President Donald Trump has ordered that any nation which trades with Iran will be punished with a 25% additional tariff on “any and all business” done with the United States. That’s a lot of the world. As of 2022, the World Bank reported Iran had trade relations with 147 nations, according to Reuters. In 2023, it produced around four percent of the world’s oil (around 3.3-4 million bpd), and exported close to half (47%) of that production. It was ranked that year as the ninth-largest oil producer in the world, and the fourth-largest of the OPEC members.
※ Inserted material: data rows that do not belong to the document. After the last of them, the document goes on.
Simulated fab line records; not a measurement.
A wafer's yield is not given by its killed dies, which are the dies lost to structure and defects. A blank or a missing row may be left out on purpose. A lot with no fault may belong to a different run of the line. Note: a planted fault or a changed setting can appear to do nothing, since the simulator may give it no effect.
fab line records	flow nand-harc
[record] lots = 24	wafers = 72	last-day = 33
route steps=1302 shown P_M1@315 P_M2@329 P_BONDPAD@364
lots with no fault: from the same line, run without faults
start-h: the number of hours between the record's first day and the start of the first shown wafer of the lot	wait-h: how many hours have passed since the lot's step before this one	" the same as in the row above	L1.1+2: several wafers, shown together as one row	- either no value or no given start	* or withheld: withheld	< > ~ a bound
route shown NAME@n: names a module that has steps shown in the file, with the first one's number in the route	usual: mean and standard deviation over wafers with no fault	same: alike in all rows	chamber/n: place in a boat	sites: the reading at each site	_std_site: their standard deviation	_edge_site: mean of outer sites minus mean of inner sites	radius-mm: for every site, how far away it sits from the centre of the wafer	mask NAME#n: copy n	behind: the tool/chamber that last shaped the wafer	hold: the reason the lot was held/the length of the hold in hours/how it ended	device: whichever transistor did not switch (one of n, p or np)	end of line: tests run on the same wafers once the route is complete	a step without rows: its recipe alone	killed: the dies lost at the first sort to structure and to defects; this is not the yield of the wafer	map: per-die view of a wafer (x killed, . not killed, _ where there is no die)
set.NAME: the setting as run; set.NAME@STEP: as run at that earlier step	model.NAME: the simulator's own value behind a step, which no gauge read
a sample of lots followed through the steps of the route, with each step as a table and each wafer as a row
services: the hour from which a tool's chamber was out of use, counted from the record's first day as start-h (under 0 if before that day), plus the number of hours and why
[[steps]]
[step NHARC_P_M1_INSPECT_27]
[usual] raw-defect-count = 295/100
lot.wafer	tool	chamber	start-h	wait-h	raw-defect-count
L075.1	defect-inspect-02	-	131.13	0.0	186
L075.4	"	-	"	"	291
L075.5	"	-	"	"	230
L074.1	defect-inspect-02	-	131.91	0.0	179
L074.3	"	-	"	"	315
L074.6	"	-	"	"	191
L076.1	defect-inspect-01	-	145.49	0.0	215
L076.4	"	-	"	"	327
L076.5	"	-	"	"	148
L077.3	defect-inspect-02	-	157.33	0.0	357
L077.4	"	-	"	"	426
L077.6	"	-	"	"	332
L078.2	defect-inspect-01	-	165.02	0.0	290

China is Iran’s largest trading partner, and reportedly bought 80% of Iran’s oil exports in 2025, with payments made by non-dollar arrangements. It immediately strongly protested this new weaponization of tariffs.
China has a long-term view of its ties with Iran; the opening statement of the Chinese Foreign Ministry’s “China and Iran” background page reports that “friendly exchanges between China and Iran date back to the 2nd century B.C. Gan Ying, an envoy dispatched by Ban Chao reached the territory of Iran (Arsacid dynasty), opening up a transportation route from China to ancient Rome via Iran. Since then, the peoples of China and Iran have maintained exchanges.”
Russian Foreign Minister Sergey Lavrov stated bluntly on Jan. 14 that no third party can change the fundamental nature of the relationship between Russia and Iran, based as it is on agreements reached by the Presidents of the two countries. He cited their joint projects, such as the Bushehr Nuclear Power Plant, the International North-South Transport Corridor, and “numerous other items on the agenda of Russian-Iranian relations, which hold particular significance for the development of the entire region and the Eurasian continent.”
“When a powerful country like the United States resorts to such unscrupulous methods—methods of unfair competition—it only indicates that the competitive standing of the United States is steadily deteriorating,” he noted, warning that such methods will inevitably “lead to an even more severe crisis in international economic and political relations.”